It’s almost unfathomable that it’s come to this point, but Mark Cuban is fielding questions regarding whether the Mavs might cut Lamar Odom mid-season. That’s clearly not a possibility; Odom is too valuable an asset to release with closure as the only payoff. Frankly, that the idea is present and festering at all is a bit baffling, if only because it seems indicative of the clear disconnect between the organization and everyone fluttering around outside the castle walls.
Mark Cuban and Rick Carlisle, for their part, have chosen their words carefully when it comes to all things Odom. They have supported him at every turn, vouched for his value, and preached patience. They’ve done exactly what they should be doing in these bizarre circumstances, as they’ve managed to embrace Odom as a member of the team and the organization without coddling him. The Mavericks have opened their offense for him, and made it their mission to establish him in his comfort zones. Carlisle has worked with Odom personally to ensure a smooth transition, only to make relatively marginal progress. It just hasn’t clicked yet, but Carlisle and Cuban appear no less welcoming than they were at the start of the season.

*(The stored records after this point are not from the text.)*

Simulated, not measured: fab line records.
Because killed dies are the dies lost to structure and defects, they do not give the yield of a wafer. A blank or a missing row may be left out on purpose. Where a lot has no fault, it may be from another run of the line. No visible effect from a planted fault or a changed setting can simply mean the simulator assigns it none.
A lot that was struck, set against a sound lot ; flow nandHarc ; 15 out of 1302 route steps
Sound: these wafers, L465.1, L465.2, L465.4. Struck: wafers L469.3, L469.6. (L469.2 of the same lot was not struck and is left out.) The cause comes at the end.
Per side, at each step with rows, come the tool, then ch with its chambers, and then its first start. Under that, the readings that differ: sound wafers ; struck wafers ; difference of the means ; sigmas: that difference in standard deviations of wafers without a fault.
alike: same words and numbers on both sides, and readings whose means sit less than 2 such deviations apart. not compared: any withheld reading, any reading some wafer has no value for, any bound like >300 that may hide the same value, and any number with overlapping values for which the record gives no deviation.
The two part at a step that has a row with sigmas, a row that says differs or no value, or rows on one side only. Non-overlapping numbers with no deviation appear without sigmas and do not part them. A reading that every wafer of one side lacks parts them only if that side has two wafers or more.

At risk of generalizing, most Mavs fans have adopted a far less accommodating stance in regard to Odom’s continued struggles. On some level, it’s understandable; it can be frustrating and confusing to see a player struggle for anything other than basketball reasons, particularly as we attempt to assess the game in a vacuum. But such is indisputably the case with Odom, who stands as an unfortunate example of how shadows from outside the arena can creep onto the hardwood.
This is no mirage. This cannot be explained away. This is life lingering in the back of a player’s mind, much as it has that pesky habit of doing. It’s not a distraction; basketball is the distraction, with reality as Odom’s far too haunting home. His cousin is gone. His father is ill. He’s a man with a lot going on between his ears, which is a far more healthy result than an overwhelming sense of numbness that might improve the performance of the player, but would ultimately be far more taxing on the man. Odom is dealing with things in the best ways that he knows how, and you’ll understand if he doesn’t apologize for how his personal trials might impact your favorite team.
Odom won’t be cut this season, and a trade won’t jive with the Mavs’ long-term financial plans. He’s in Dallas to stay, for the moment at least, and can do nothing but find his own way. Count on him if you’d like, discount him if you’d rather, but never forget that basketball is a mere subplot.